Analysts say that Voda-Idea will need equity infusion and tariff hikes to carry on as a going concern
The telco will have to service ₹7,000- ₹24,000 crore cash outflows over FY22-23: Jefferies
The Supreme Court’s AGR ruling has dealt Vodafone Idea Ltd a massive blow, although the troubled telco is still expected to survive. At least that’s what the stock market’s verdict on the court’s ruling appears to be. Vodafone Idea shares are down about 15% compared to where they were just ahead of the ruling, but they are about three times higher compared to the lows of ₹3 per share a few months ago.
While the telco may just survive for now, its journey will get even more painful.
The Supreme Court has asked telcos to pay 10% of the AGR dues upfront and has set a 10-year payment timeline for the rest of the amount. The annual outgo on account of the AGR dues is estimated at around ₹7,500 crore. Analysts say Vodafone Idea will need a healthy dose of equity infusion as well as tariff hikes to continue as a going concern.
“The clock has started ticking for the company in terms of raising requisite equity funds it needs to survive. Large payments will be due from FY22 onwards. The company now has no cash to speak of," says an analyst at a domestic institutional brokerage, requesting anonymity.
“Vodafone Idea will have to service ₹7,000-24,000 crore cash outflows over FY22-23, even after we ignore non-spectrum debt maturities and assume zero capex," analysts at Jefferies India Pvt. Ltd said in a note.
It is noteworthy that the company currently has an annualized Ebitda of ₹6,100 crore, which is expected to increase to ₹10,000 crore after certain additional cost synergies fall in place. This is far short of what is needed for the dues.
“Since the last tariff hike was about nine months ago, it may be time for another tariff hike. In any case, there is no way Vodafone Idea will survive without meaningful tariff hikes," says the analyst quoted above.

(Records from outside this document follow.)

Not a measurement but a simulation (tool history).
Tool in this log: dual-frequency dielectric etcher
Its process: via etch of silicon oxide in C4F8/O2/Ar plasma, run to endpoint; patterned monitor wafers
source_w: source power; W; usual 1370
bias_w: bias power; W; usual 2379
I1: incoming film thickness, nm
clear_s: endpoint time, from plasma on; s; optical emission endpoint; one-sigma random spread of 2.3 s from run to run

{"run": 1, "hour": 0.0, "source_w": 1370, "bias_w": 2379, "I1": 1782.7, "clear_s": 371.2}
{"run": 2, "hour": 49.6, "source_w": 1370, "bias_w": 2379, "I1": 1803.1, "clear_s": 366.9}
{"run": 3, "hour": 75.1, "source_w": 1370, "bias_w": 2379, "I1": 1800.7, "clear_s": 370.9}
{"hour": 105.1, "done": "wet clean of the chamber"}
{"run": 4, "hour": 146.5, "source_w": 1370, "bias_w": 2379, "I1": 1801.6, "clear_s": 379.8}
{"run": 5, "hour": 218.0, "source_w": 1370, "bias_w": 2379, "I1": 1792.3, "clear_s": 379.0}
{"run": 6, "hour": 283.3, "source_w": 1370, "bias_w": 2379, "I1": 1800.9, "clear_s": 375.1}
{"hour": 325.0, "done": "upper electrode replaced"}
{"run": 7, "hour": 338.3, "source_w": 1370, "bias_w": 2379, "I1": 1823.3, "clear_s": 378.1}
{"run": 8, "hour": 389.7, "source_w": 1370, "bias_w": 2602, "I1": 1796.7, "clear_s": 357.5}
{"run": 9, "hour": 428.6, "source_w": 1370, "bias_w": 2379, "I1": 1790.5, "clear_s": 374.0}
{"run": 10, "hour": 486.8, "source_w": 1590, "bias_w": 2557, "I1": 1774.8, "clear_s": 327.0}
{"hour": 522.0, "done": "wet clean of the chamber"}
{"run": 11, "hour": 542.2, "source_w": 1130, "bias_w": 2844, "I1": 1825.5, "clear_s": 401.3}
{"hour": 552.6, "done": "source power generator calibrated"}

Jefferies’ analysts say tariffs need to rise by 27% for Vodafone Idea to offset the impact of AGR dues.
While the company could potentially raise some funds through the sale of its fibre assets as well as through refunds and dues owed to it, the fact remains that it will still not have the requisite funds to make the kind of investments needed to survive in the competitive Indian telecom market.
Bharti Airtel Ltd, on the other hand, is in a much better position, and its market share gains are expected to continue, thanks to Vodafone Idea’s woes. Its shares have risen over 7% since the AGR verdict. Vodafone Idea lost a staggering 5.8 percentage points in revenue market share in the June quarter, data from Telecom Regulatory Authority of India (Trai) shows.
The company’s actions will now determine whether it plans to merely survive, which will mean continued erosion in market share, or fight back with a sizeable fund infusion.